Rwanda dreams and the wokerati: the many controversies of Suella Braverman

Suella Braverman speaks on stage at Britain's Conservative Party's annual conference in Manchester
Suella Braverman: commonsense or contrarian? Photograph: Hannah McKay/Reuters

Suella Braverman is seemingly unable to walk past a political dispute without stirring the pot. Hailed by rightwing Conservatives as a voice of common sense, but viewed by others in the party as a career-obsessed populist contrarian, she has been involved in numerous controversies. Here are a few:

Cultural Marxism

In 2019, on the backbenches after resigning as a Brexit minister under Theresa May, Braverman was criticised by Jewish groups after saying in a speech that the UK was “engaged in a battle against cultural Marxism”. While she was talking about censorship, the term centres around a conspiracy theory that Marxist scholars of the Frankfurt school in inter-war Germany devised a manipulative programme of progressive politics intended to undermine western democracies. Many of the academics were Jewish, and the concept is closely associated with antisemitic ideas.

Breaking international law

Plans within the internal markets bill for the UK to break international law by unilaterally amending the Brexit withdrawal agreement under Boris Johson was not Braverman’s idea. However, as attorney general she was condemned by some lawyers for enthusiastically defending it – and did not win friends in Labour for calling the opposition MP Ellie Reeves “emotional” in a Commons debate.

Her Rwanda ‘dream’

The scheme to deport asylum seekers to Rwanda was devised under Johnson, but Braverman is its most vocal promoter – not least in October last year, when as Liz Truss’s home secretary she was filmed saying it was her “dream” to see such flights happen.

Suella Braverman disembarking from a plane in Rwanda
Suella Braverman disembarking from a plane in Rwanda. Photograph: Stefan Rousseau/PA

Tofu-eating wokerati

Also under Truss, Braverman made perhaps her most lasting contribution to the political lexicon in responding to environmental protests. These were the fault of, she told the Commons, “the coalition of chaos – it’s the Guardian-reading, tofu-eating wokerati”, words that some opponents immediately adopted as a badge of honour.

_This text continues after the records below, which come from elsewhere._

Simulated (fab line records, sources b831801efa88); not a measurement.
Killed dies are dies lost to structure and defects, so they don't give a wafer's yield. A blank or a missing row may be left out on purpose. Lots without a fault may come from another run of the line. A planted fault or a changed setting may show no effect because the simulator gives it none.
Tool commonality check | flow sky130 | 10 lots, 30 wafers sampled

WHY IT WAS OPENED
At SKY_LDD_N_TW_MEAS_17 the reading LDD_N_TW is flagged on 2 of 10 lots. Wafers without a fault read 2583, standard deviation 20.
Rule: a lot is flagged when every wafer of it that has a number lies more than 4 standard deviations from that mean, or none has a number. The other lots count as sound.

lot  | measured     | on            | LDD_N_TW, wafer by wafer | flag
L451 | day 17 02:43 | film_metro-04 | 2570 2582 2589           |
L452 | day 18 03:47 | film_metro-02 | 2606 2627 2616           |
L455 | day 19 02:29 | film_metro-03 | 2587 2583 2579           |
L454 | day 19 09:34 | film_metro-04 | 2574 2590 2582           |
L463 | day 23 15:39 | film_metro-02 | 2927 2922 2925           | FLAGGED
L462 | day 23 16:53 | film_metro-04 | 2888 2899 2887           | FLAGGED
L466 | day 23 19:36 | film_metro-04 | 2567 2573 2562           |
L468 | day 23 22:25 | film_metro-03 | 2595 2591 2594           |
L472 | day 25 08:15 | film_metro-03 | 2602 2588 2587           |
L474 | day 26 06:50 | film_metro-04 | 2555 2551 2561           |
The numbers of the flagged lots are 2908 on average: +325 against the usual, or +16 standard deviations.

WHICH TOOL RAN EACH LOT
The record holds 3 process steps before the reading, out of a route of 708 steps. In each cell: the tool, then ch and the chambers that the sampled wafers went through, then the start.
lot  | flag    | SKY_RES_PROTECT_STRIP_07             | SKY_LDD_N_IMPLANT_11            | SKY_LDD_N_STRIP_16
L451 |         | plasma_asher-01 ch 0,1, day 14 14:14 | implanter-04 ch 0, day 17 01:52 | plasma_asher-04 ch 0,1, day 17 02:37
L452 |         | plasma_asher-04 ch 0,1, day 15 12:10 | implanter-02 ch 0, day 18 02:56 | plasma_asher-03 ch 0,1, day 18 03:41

Being ousted as home secretary

As Truss’s home secretary, Braverman was unable to last as long in the job as even her boss. Amid the dying moments of the 49-day administration Braverman was ordered to resign for sending an official document from her personal email to a fellow MP, a serious breach of ministerial rules, making her the shortest-serving home secretary since 1834. Her reappointment to the role six days later under Sunak was something of a controversy in itself, if not one of her (direct) making.

Falling out with the police over golly dolls

In a row ostensibly trivial, but which opponents argue demonstrated Braverman’s accuse-first-think-later approach to her job, she was contradicted by Essex police after her team briefed a newspaper that the home secretary had reprimanded the force for seizing racist golly dolls from a pub. As it turned out, no such contact had been made, with sources saying the Home Office eventually apologised to the force.

‘Racist’ rhetoric over sexual abuse

One of Braverman’s most serious controversies saw her accused of racism by Sayeeda Warsi, the first Asian person to chair the Tory party, and told by child protection experts that she had probably made children less safe. Tackling the issue of so-called grooming gangs, Braverman singled out British Pakistani men as responsible, blaming cultural ideas “totally at odds” with British values.

An RNLI lifeboat filled with people on a beach.
Braverman’s statement that there was an ‘invasion on our southern coast’ prompted condemnation from migration charities. Photograph: Gareth Fuller/PA

The ‘invasion’ of small boats

Another notable row came when Braverman referred to the arrival of asylum seekers in small boats from across the Channel as “the invasion on our southern coast”. This prompted not just condemnation from migration charities, but a direct challenge in person from Joan Salter, an 83-year-old survivor of the Holocaust, who told Braverman such language was reminiscent of rhetoric the Nazis used to justify murdering her family.

A few months later, at the Conservative conference, Braverman made a notably populist speech warning about a “hurricane” of mass migration and attacking the “luxury beliefs” of liberal-leaning people.

‘Hate marches’

The most recent spate of Conservative MPs distancing themselves from Braverman’s views came as she began calling pro-Palestine demonstrations “hate marches”, words that greatly angered peace activists.

The lifestyle choice

Perhaps the biggest instance of fellow Tories inching away came when Braverman justified a mooted plan to stop charities giving tents to homeless people by saying these were often “occupied by people, many of them from abroad, living on the streets as a lifestyle choice”. Among a flurry of criticism, Sunak was among those who declined to endorse this view.